Prosecutor’s Office releases details surrounding witness’ death

Shalva Tatukhashvili, 33, was found dead at his house on March 24, 2014.
Agenda.ge, 03 Apr 2014 - 22:30, Tbilisi,Georgia

Controversy surrounding the death of a witness, who went missing a day after being questioned by prosecutors and was later found dead, failed to be resolved as authorities noisily debated the incident today.

All parties agreed the witness, who died on March 24 – a week after reappearing – was under pressure but they could not agree on where the pressure originated.

The Parliament’s Human Right Protection Committee was set to discuss the case today but it failed as the meeting, attended by Parliamentary majority, minority and Deputy Chief Prosecutor, was too noisy. The opponents did not let each other speak and continually interrupted each other, so the discussion was postponed to a later date.

The man who died was 33-year-old Shalva Tatukhashvili. He was a former Special Task Force officer with the Interior Ministry’s Department of Constitutional Security (DCS), and was a witness in a criminal case against his former superior, Data Akhalaia, the DCS chief.

Akhalaia is wanted by Georgian police and has been named wanted on Interpol's wanted list. He has been charged with premeditated murder in aggravated circumstances. The case was related to the so-called Navtlugi bus terminal special operation in Tbilisi, where three young men were killed in January, 2006.

Tatukhashvili was summoned to the Chief Prosecutor’s Office to be interrogated as a witness on February 24. The Office claimed he provided incriminating testimony against his former superior.

However Irakli Zakareishvili, Akhalaia’s defense lawyer and who now also represents Tatukhashvili’s family, said the witness’ testimony was obtained under "psychological pressure” and "torture”, which eventually resulted in his death.

Yesterday, after observing the high public interest in the case, the Chief Prosecutor’s Office publicly announced details of the criminal proceedings into the investigation into Tatukhashvili’s death.

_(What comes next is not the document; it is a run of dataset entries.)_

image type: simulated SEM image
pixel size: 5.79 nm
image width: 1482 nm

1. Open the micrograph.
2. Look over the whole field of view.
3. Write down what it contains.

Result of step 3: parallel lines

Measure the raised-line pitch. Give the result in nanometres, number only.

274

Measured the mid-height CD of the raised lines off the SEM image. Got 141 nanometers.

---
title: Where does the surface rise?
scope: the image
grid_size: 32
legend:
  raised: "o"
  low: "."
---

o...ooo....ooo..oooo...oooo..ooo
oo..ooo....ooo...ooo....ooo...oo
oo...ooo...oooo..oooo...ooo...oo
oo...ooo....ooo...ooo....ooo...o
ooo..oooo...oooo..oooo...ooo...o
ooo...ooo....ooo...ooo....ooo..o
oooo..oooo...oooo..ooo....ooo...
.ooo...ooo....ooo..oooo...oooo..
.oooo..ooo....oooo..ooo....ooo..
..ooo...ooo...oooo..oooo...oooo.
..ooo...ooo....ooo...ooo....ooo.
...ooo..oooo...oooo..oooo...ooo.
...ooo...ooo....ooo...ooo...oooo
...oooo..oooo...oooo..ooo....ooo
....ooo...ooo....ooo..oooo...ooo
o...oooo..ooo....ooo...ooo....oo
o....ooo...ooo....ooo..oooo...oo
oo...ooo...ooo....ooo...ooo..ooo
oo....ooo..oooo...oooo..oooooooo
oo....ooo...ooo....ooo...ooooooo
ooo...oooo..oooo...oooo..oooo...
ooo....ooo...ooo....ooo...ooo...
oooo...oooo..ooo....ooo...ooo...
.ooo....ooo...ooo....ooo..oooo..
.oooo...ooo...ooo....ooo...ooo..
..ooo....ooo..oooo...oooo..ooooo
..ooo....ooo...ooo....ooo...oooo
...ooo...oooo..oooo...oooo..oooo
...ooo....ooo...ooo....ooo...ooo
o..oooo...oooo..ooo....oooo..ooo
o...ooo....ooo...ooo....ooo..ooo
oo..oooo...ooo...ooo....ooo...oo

The Office released CCTV footage, a portion of video recorded from Tatukhashvili’s testimony and written statements from other witnesses, which, Prosecutors said, backed up their claims that allegations against the Prosecutor’s office were groundless.

In yesterday’s statement by the Prosecutor’s Office, it claimed on February 24 an Office investigator contacted Tatukhashvili to inform him he would be interrogated as a witness in relation to the Navtlugi special operation criminal case.

At 4pm the same day, Tatukhashvili, his brother, two defense counsels and friends arrived at the Tbilisi Prosecutor’s Office.

In the presence of his two lawyers, Tatukhashvili provided investigators with a testimony incriminating Akhalaia, and asked to enter a witness protection program, as he said he was afraid of possible retribution from Akhalaia’s family and associates.

The Prosecutors said they provided Tatukhashvili with a safe house and assigned officers to guard him. Tatukhashvili was taken from the Prosecutor’s Office directly to that house.

CCTV footage released by the Office showed Tatukhashvili had a 30 second conversation with his brother, who was waiting for him outside the Office while Tatukhahsvili was being questioned inside.

The prosecutors claimed on February 25, Tatukhashvili requested bodyguards to transport him to his family house to pick up some of his belongings. The Office said he disappeared from this address under obscure circumstances while officers waited for him outside.

In response to this, Tatukhashvili’s family said all the windows on the first floor of their home were latticed, so Tatukhashvili would be unable to leave the premise without exiting through the door where the bodyguards kept watch.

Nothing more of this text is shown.